Friday, 23 March 2018

Impact of Missing software quality requirements

Missing quality requirements in software can impact both customer and supplier for example customer may face with physical injury or even death or loss of other financial data on the other hand supplier can also loss reputation loss of trust from the clients, financial loss, loss of employees. To analyze the impact various methods are used one method is of cost analysis based approach.

Cost analysis based approach

This approach is based on the assumption that measuring the cost of missing quality to calculate its impact and the resulting damage of missing that quality requirement. According to Eppler and Helfert principles cost are classified into two categories: Direct Cost and Indirect Cost.

Direct Cost

Direct cost is the cost that is visible, tangible and directly observable for example physical injury, financial loss, loss of people.

Indirect Cost

Indirect cost is the cost that is not observable easily and can impact on the long run such cost is difficult to measure because it's remain hidden for a long time for example loss of market share, loss of potential customer, loss of reputation in the market.
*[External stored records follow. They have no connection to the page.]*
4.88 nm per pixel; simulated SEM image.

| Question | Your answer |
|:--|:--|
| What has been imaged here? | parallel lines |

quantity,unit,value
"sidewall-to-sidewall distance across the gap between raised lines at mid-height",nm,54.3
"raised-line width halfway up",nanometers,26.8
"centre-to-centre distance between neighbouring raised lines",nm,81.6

Impact analysis based approach

As mentioned above missing quality attribute in a software solution can impact both the customer and suppliers, in the worst case scenario people may exposed to the extent of death so impact analysis approach is based on the fact that one must perform the following.
Root cause analysis>> Identify problems >> Fix it >> keep going so that the corrective action is taken at the right time because once a failure occurs it would be difficult to circumvent with it.

Risk analysis based approach

Risk analysis based approach is also essential in determining cost of missing quality because in some cases the the time and place of missing quality event's is not easily determinable, in such scenario a method that is suited best is risk analysis, risk analysis approach is based on the fact of determining the probability of the risk that may occur and its potential loss a simple equation is derived in this approach which is below.
Risk Exposure = Probability of Risk * Potential Loss
the probability of risk and its impact is strongly related with the level of criticality of the software solution under observation following are the level of risk.

Level of Risk

The IEEE Standard for Software Verification and Validation has published the most broadly known scale of criticality in the IT domain. The standardized IT system criticality levels are as follows:

Level A: Catastrophic

  • Continuous usage (24 hours per day)
  • Irreversible environmental damages
  • Loss of human lives o Disastrous economic or social impact

Level B: Critical

  • Continuous usage (version change interruptions)
  • Environmental damages
  • Serious threats to human lives
  • Permanent injury or severe illness
  • Important economic or social impact.

Level C: Marginal

  • Continuous usage with fix interruption periods
  • Property damages o Minor injury or illness
  • Significant economic or social impact.
  • Level D: Negligible

  • Time-to-time usage
  • Low property damages
  • No risks on human lives
  • Negligible economic or social impact.